Guest post: An immigration lawyer on the Human Rights Act


Guest post by Walton, originally a comment on a post by Helen Dale (commenting on an article in the Spectator) on my Facebook wall yesterday on the Human Rights Act. Published with permission.

My view on this as an immigration lawyer:

A large part of the Tories’ explicit motivation for getting rid of the HRA is to curtail the scope of protections in immigration cases. They particularly hate the right to private and family life (Article 8), especially, but not exclusively, in criminal deportation cases. This has featured heavily in Tory rhetoric and tabloid press reporting for several years.

What they don’t tell you is why these protections are worthwhile.

Many of the people that the Home Office labels “foreign criminals” are in fact people who have lived virtually their entire lives in the UK since coming here as small children, and have no remaining ties to their countries of origin: in some cases they would be British citizens had their parents thought to naturalise or register them as citizens while they were still children. Many more have families and children in this country, from whom deportation would separate them permanently. A high proportion of “foreign criminals” have been convicted for drugs offences, or for victimless crimes like using a false passport; some are desperate alcoholics or mentally ill people who are caught by the “persistent offender” provisions. Having served their criminal sentences, instead of being released from prison they are faced with a much worse punishment – permanent exile from the country that is their home. Article 8 is the only recourse that these people have. The Tories have already curtailed it – in part, by enacting a statute last year (“section 94B”) that stops most criminal deportees from appealing on Article 8 grounds until after they have been deported (to a country where they may well have no support and become destitute and homeless). The Tories want to curtail the rights still further, including in administrative removal cases involving people who have committed no criminal offences but have overstayed a visa or entered unlawfully. The practical impact of this is that some children will grow up without parents, some people will be forcibly separated from their spouses, and lives will be torn apart.

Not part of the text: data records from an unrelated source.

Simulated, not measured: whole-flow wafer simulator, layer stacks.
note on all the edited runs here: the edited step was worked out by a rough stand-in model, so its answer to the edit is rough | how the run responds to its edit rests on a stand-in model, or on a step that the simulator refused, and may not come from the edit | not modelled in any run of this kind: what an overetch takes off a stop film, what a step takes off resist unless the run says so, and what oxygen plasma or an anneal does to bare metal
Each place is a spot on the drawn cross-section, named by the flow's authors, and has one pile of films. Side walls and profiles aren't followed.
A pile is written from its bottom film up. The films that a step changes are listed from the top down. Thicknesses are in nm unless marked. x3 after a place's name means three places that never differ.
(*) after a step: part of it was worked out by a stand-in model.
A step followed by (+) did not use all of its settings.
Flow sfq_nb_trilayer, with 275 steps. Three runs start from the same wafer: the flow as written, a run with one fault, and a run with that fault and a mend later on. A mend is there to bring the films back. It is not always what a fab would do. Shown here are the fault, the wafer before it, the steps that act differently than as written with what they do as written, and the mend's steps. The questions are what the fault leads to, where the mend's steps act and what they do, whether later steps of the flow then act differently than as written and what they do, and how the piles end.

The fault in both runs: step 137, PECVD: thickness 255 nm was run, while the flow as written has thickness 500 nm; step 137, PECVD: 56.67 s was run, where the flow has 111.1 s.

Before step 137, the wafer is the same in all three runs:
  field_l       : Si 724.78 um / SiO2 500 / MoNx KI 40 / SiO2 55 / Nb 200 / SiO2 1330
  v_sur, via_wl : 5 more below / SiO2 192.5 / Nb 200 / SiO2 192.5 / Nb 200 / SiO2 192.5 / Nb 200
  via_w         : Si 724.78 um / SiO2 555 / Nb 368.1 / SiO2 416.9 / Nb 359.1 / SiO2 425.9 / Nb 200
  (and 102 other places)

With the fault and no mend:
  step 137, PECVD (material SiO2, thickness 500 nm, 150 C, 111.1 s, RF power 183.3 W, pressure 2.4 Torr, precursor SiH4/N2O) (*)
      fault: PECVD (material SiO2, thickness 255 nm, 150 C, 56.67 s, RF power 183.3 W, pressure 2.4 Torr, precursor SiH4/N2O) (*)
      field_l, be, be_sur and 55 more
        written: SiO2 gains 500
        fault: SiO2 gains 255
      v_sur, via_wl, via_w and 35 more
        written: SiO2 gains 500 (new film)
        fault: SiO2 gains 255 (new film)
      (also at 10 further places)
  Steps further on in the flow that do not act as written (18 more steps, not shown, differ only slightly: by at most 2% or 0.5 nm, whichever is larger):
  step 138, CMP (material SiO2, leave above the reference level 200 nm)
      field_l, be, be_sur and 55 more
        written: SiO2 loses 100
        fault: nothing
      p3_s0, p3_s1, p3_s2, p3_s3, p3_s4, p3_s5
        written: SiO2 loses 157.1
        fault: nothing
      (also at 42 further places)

The Tories also tend to rant about a tiny number of cases where people regarded as terrorists have avoided deportation to their countries of origin. These cases are, in general, under Articles 2 and 3, not Article 8: that is to say, the people in question would face the death penalty and/or torture in their home countries. I don’t believe that anyone who isn’t a monster can argue that the UK should be sending people back to face death or torture: and more to the point, the British Bill of Rights won’t and can’t curtail this protection. (Doing so would be inconsistent with EU provisions such as the Qualification Directive.) Tabloid rhetoric often conflates Articles 2 and 3 with Article 8, but they are distinct.

The Tory critique of the Human Rights Act is a mixture of incoherence, malice and inaccurate populist rhetoric. Either the new Bill of Rights will make no substantive difference at all (which is the best possible outcome), or it will severely curtail protection of human rights in immigration cases (which is the outcome I fear).